The 1990s was an incredible decade of change. New technological developments pushed the existing envelope of business productivity. Consumers were blanketed with timesaving personal computing and telecommunication devices. And entire industries were born, promising a revolution in the way we manage our association with traditional forms of business and commerce.

Corporations were swept up in the tornado of change, fully expecting the transformation to be revolutionary, irrevocable, and historic. The decade of the nineties unlocked the vault to trillions of dollars in corporate value creation. Equity ownership became widespread, and wealth begat still more wealth through a seemingly endless cycle of venture capital, IPOs, and stock options, all sustained by the irrepressible optimism of future gain.

During this period of hyperchange, corporations unwilling to be left behind the power curve used their own ballooning paper wealth to leverage their growth rates. Top-line revenue generation was king, leaving bottom-line earnings to a distant consideration. The fastest ways to achieve that revenue growth was by:

1. Growing it organically (in-house) through existing customers
2. Stealing it from competitors, thus, growing market share
3. Buying it outright through mergers and/or acquisitions

The meteoric rise in corporate equity values in the 90s made the latter irresistible, and companies in record numbers bought the revenue that they couldn’t grow through inflated stock swaps and equity stakes. Valuations became unsustainable, and an atmosphere of “irrational exuberance” permeated the thinking of even seasoned economic veterans.

The equity-backed financing party continued unabated until the spring of 2000, when the invisible hand of the rationalized marketplace found the last greater fool to buy into an unsustainable growth model. There was no one left willing to purchase stock on those severely inflated terms, and those who hadn’t yet left the party were destined to suffer the inevitable collapse and ensuing morning-after hangover.

When the rationality of economic daylight returned, the global corporate community surveyed the damage, and this is what they found: Rivers of revenue had shrunken to trickling creeks; idle capacity was embarrassingly excessive; and human resources were fat, abundant, and more concerned with their personal portfolios than the business of business. In the light of day, the drunken marriage of seemingly strategic business partners seemed more like a haphazard wedding of some very high-priced strangers. Restructuring became the new buzzword, and over the next several years, goodwill write-offs and very painful restructuring charges would push the global economy into recession.

But, the financial portion of the global technology and industrial restructuring would only be part one of the total solution needed to put the economies of the world back on track. A much larger portion of the rehabilitation efforts would need to be achieved through a back-to-basics renewal in strategic leadership and vision.

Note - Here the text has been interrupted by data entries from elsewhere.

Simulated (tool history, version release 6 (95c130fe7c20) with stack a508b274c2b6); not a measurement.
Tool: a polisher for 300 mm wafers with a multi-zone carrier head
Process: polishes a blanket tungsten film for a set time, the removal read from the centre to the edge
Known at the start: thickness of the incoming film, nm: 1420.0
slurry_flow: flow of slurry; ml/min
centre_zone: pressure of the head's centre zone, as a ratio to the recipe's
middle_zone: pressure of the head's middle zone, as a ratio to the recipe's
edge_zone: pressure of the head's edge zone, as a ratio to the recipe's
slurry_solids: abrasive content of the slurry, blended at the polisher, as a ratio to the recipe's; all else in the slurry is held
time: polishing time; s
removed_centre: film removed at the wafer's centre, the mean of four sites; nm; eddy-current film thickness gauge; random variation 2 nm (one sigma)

The new millennium finds regional, national, and global corporations saddled with a hodgepodge of newly acquired business entities sporting distinctly separate cultures and a diverse understanding of their own strategic significance within the corporate body. Cutting the debt load and scaling back expenses, while helpful, will neither unify the corporation nor give it direction and purpose. That unifying direction needs to come from the top. The leaders must reaffirm and clearly articulate their organization’s values and vision, and be responsible for charting the coordinated and cohesive plan to achieve them. They need to get organized by developing and clearly communicating to the organization their strategic roadmap.